Blogging will be light over the next week while I and many colleagues descend upon the city of New Orleans for the International Studies Association Annual Conference – or, as I explained cheekily to my students yesterday, the “Olympic Games of IR geekdom” – a gathering where scholars from different schools of thought and methodological perspectives contend for the limelight, pitted against one another through the force of sheer intellect and passion for the study of world politics.

Upon further thought however, this probably ranks among the worst metaphors I’ve ever employed, for if there are any international relations scholars as megalomaniacal about their craft as are the athletes skating and boarding and luging their way toward gold up in BC, there is certainly no one in the academy cheering them on to such excess the way NBC has done the past few days.

Consider the coverage pair-skating competition, which I watched night before last before departing. So maybe it’s a sign of devotion to their careers that gold-winning pair-skaters Shen Zue and Zhao Hongbo had to forego normal married life to live out of separate dorm rooms as they traveled to competitions; and that sweethearts on separate pairs of the US figure-skating team spent Valentine’s Day competing against one another on the ice; and that pair skater Yuko Kvaguti gave up her Japanese citizenship to pursue her Olympic dream. But valorizing the fact that Yao Bin, coach of the winning Chinese team, devoted his life to coaching a gold-medal winning team to the exclusion of being present for his son’s birth and childhood? (Because of his travel schedule, his wife named the child “Far Away” in Chinese.) I read such tales as signs of the dreadful interpersonal imbalance inflicted upon athletes and their families by the vissitudes of Olympic culture, but to sports commentators, these stories apparently signify Olympian credentials and global greatness.

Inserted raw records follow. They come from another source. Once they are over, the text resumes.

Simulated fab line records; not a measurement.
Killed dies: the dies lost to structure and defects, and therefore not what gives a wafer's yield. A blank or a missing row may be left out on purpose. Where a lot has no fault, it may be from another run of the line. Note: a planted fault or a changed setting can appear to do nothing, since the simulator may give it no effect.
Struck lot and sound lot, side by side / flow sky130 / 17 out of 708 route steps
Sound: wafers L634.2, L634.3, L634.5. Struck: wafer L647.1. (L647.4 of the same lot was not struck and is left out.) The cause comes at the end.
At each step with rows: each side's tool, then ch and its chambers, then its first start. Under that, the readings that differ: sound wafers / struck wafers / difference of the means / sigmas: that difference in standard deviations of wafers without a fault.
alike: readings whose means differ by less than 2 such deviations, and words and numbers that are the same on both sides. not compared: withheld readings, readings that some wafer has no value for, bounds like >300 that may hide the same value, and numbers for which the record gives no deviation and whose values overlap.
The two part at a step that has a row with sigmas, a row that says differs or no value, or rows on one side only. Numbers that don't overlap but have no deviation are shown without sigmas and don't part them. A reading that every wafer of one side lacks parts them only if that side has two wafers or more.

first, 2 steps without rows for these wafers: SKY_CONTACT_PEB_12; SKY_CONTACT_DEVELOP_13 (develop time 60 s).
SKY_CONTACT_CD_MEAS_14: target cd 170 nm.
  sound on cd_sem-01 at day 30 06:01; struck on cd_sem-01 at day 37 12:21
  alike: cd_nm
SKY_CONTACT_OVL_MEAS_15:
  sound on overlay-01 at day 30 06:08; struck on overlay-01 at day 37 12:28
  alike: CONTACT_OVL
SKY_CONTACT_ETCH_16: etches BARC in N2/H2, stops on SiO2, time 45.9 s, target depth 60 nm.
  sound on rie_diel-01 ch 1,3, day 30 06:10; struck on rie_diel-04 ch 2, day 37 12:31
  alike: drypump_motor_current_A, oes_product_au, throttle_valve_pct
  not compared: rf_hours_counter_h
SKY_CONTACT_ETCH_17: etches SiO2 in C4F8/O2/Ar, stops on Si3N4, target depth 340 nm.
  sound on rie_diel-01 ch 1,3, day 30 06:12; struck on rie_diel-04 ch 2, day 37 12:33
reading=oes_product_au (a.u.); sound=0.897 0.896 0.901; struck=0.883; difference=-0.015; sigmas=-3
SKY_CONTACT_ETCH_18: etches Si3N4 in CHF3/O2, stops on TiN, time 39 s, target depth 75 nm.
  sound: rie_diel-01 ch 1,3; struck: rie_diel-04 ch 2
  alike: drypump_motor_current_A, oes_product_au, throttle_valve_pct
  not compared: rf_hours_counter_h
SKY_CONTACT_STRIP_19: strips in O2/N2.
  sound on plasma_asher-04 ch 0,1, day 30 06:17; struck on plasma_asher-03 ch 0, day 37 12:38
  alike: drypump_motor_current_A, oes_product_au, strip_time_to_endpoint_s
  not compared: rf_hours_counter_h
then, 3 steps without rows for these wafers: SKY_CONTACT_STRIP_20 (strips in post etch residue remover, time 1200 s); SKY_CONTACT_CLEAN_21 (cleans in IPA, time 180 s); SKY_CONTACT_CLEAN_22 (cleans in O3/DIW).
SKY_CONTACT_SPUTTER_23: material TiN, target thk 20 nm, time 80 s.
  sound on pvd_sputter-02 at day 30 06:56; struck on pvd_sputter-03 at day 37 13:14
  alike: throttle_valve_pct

I cannot imagine the President-Elect of the ISA, David Lake, being introduced to give his address this Thursday with commendations for neglecting his children, partner and country in the service of his commitment to the study of world politics. On the contrary, the ISA as a profession now includes childcare at its conferences, publishes articles in its journals on how to make the tenure, promotion and publishing process in the profession more amenable to families, and includes panels and workshops on work-life balance.

Why I wonder do we valorize athletes for exhibiting the very dysfunctional Type A tendencies that most of us are lobbying in our own professions and personal lives to counteract?